In these days of celebrity sex tapes, televised hate-mongering and story after story of mothers drowning or starving or otherwise harming their children, how happy I was to meet Sameh M. . Sameh is eighteen years old, a Palestinian. We met at a dinner welcoming international students to the college where I teach. He was one of twenty or so young people representing every corner of the world -- China, France, Nepal, Romania, Tajikistan, Zimbabwe. Young people. Some of them away from home for the first time. High-spirited, nervous, full of questions about the journey on which they were about to embark.
On the table, covered with a checkered cloth, the chicken was piled high. Next to it, the potato salad. The potato salad next to the slaw. And among them bowls of chips, plates of cheese, baskets of fruit and bread. An abundance of typical American summer fare. And summer it was. The temperature that day had climbed into the high nineties.
After the introductions, obligatory welcoming speeches full of praise for the students' courage and admonitions about the temptations awaiting them, the students dug in. Everyone except Sameh. He sat in a glider, swinging slowly back and forth, watching the others. It was the holy month of Ramadan, the month when observant Moslems are asked to fast during the daylight hours. The time was nearing seven o'clock. The sun wouldn't set for another twenty minutes or so. Sameh hadn't eaten the entire day. Not a bite. Nor had he swallowed a single sip of water. (Very observant Moslems don't even swallow their own saliva during this sacred time.)
This gangly boy was far away from his family that night, far way, in fact, from any other person who shared his faith. There was no one there to see if, just twenty minutes early, he'd allow himself a handful of chips or pour himself a cup of soda. But for Sameh, that wasn't the point. Deprivation, I mean. Participating in this tradition, alone, thousands of miles away from home, Sameh wasn't giving up anything, and I envied, in fact, what he seemed to be gaining, the connection to his Moslem brothers and sisters all around the world.
I wonder if this is what frightens the Koran burners of this world, the connection to something we have lost, the connection to each other and to something larger than ourselves. Maybe we should forget about celebrity sex tapes for a while.

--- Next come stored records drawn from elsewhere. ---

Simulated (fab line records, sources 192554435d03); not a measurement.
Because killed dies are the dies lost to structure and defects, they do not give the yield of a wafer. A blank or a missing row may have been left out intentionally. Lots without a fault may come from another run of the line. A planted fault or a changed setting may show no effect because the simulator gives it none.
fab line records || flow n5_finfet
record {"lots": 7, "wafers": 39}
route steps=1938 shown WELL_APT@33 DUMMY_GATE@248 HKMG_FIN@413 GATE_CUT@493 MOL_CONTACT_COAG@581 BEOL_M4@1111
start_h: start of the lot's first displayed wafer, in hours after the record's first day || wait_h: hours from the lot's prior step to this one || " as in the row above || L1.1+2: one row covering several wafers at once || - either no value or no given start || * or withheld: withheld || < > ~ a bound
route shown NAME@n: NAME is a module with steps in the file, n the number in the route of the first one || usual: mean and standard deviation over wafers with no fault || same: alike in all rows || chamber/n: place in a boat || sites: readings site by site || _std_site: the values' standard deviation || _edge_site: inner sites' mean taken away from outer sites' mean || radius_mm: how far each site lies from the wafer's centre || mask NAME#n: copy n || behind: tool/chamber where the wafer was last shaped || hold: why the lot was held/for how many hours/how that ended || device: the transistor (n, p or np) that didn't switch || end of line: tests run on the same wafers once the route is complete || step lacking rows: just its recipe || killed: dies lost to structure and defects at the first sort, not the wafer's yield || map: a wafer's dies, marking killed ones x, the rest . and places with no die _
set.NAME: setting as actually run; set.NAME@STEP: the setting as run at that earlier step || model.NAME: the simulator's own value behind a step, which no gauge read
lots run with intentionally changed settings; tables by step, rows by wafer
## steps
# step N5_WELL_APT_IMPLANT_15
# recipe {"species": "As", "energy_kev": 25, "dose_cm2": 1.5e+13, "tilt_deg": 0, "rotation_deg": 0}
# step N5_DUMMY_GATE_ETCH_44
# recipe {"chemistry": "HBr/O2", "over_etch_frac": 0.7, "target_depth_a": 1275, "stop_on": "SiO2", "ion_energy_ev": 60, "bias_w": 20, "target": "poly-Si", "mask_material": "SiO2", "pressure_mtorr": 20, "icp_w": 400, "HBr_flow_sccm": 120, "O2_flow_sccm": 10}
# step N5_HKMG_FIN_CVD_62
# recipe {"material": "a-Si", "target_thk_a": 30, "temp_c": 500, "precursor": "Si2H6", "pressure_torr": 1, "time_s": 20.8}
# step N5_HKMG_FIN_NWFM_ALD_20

(By the way, to those Koran burners, I'd like to say that I think they would be hard pressed to get Sameh to burn any kind of book. He graduated at the top of his class from one of the best schools in The Middle East. He wants to be a doctor.)
I told my wife Barbara about this experience."These days it's beautiful to see anyone believing in anything," she said. I wish I knew Sameh's parents. I'd like to tell them what a good son they have raised.